Chilling Words Published ‘From the Recording of Khashoggi’s Killing’

Tom Ozimek
11/20/2018
Updated:
11/20/2018

Turkish media outlets have published portions of the purported audio recording of Saudi journalist Jamal Khashoggi’s murder.

Killers of the 59-year-old Washington Post columnist are allegedly heard on the recording, which was published on Nov. 20 by the Hurriyet Daily News, telling Khashoggi that he will “be held to account” and calling him a traitor.

The audio is said to contain conversations between members of the so-called hit squad, talking about one of them wearing the slain journalist’s clothing to act as a decoy after his murder.

Footage of Khashoggi entering the Saudi Arabian Consulate building in Istanbul, Turkey, on Oct. 2 to obtain paperwork for his upcoming marriage to his Turkish fiancée is the last known visual record of the journalist alive.

Turkish officials have said that the audio recording is evidence that Khashoggi was strangled to death and dismembered inside the consulate.

The recording reportedly reveals that the journalist resisted his attackers. “Release my arm! What do you think you are doing?,” Khashoggi said shortly after entering the building, according to Hurriyet Daily News. This is reportedly followed by “a verbal quarrel, noises of a physical fight, and then beating and torture.”

A male voice can allegedly be heard later saying, “It is spooky to wear the clothes of a man whom we killed 20 minutes ago.”

Candles lit by activists protesting the killing of Saudi journalist Jamal Khashoggi, placed outside the Saudi Arabia Consulate during a candlelight vigil in Istanbul, Turkey, on Oct. 25, 2018. (Lefteris Pitarakis/AP Photo)
Candles lit by activists protesting the killing of Saudi journalist Jamal Khashoggi, placed outside the Saudi Arabia Consulate during a candlelight vigil in Istanbul, Turkey, on Oct. 25, 2018. (Lefteris Pitarakis/AP Photo)

The Saudi Account

Saudi Arabia has offered varying accounts of what happened.

Initially, Saudi officials said Khashoggi left the consulate, and later claimed that he was killed when an argument degenerated into a fistfight.

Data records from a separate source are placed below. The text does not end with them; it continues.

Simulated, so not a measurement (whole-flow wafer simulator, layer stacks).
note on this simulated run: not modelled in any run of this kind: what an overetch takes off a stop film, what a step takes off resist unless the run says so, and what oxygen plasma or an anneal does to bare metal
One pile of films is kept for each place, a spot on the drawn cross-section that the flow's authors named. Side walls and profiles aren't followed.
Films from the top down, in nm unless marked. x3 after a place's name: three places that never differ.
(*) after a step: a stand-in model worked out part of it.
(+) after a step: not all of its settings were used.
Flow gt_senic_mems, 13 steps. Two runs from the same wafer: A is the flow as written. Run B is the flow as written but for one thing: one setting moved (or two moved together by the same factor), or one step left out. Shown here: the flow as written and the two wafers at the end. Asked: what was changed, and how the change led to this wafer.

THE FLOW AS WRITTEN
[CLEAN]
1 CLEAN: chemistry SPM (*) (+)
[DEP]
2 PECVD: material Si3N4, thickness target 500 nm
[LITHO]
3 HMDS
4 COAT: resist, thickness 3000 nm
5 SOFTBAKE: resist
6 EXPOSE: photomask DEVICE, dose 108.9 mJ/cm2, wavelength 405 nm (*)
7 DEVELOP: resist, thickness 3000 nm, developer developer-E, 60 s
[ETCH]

Most recently, the kingdom’s top prosecutor Saud al-Mojeb said a 15-member team went to Istanbul to coerce Khashoggi into returning to Saudi Arabia, but instead killed him in a rogue operation.

Saudi Arabia's top prosecutor Saud al-Mojeb preparing to board a plane in Istanbul, Turkey, on Oct. 31, 2018. (DHA via AP)
Saudi Arabia's top prosecutor Saud al-Mojeb preparing to board a plane in Istanbul, Turkey, on Oct. 31, 2018. (DHA via AP)

The spokesman for al-Mojeb’s office, Shalan al-Shalan, told a rare press conference in Riyadh on Thursday, Nov. 15, that Khashoggi was killed inside the consulate and his body was dismembered and handed over to an unidentified “local collaborator” for disposal.

The body has not been found.

According to al-Shalan, Saudi Arabia’s Crown Prince Mohammed bin Salman knew nothing of the operation.

Prosecutors said the highest-level official incriminated in connection with the killing is former deputy intelligence chief Ahmed al-Assiri, who has since been fired.

Al-Assiri deemed Khashoggi a threat because of his work as a writer and because he was allegedly backed by groups and countries that are hostile to Saudi Arabia, Saudi prosecutors said.

Without identifying them, al-Shalan said the Saudi prosecutor had requested the death penalty for five individuals “charged with ordering and committing the crime, and for the appropriate sentences for the other indicted individuals.”

He said 11 of the 21 suspects have been indicted and will be referred to court, while investigations of the remaining suspects will continue.

The US Response

Hours after Riyadh’s announcement, U.S. Secretary of State Mike Pompeo announced sanctions against 17 Saudi officials allegedly involved in the killing.

“At the time of Khashoggi’s killing, these individuals occupied positions in the royal court and several ministries and offices of the government of Saudi Arabia,” Pompeo said in a statement. “Our action today is an important step in responding to Khashoggi’s killing.”

President Donald Trump said on Nov. 17 that his administration will get a report in the next two days about Khashoggi’s death.

“We'll be having a very full report over the next two days, probably Monday or Tuesday,” Trump said Saturday. That will include “who did it,” he said. Publication of the report is expected on Nov. 20.

Trump said that when it came to allegations that Prince Mohammad may have been directly involved, “as of this moment we were told that he did not play a role. We’re going to have to find out what they have to say.”

The president also said that Prince Mohammed has denied to him perhaps five times any role in Khashoggi’s killing, and the investigators may never know whether he was involved in the murder.

“Well, will anybody really know? All right, will anybody really know?” Trump responded when Fox News anchor Chris Wallace asked during a “Fox News Sunday” interview that was taped Nov. 16 whether the prince’s denials might be lies.

“The United States government is determined to hold all those responsible for the killing of Jamal Khashoggi accountable,” the State Department said in a statement on Saturday. “Recent reports indicating that the U.S. government has made a final conclusion are inaccurate. There remain numerous unanswered questions with respect to the murder of Mr. Khashoggi. The State Department will continue to seek all relevant facts.”

The statement made reference to recent reports, which cited anonymous sources, that the CIA had concluded that Prince Mohammed ordered Khashoggi’s murder.

The CIA has not commented on the allegations.

U.S. national security adviser John Bolton said earlier he didn’t think the tape implicated the crown prince.

“That is not the conclusion that the people who have heard it have come to,” Bolton said. “I have not listened to the tape myself, but in the assessment of those who have listened to it, it does not, in any way, link the crown prince to the killing.”

Reuters, The Associated Press Epoch Times reporter Ivan Pentchoukov contributed to this report.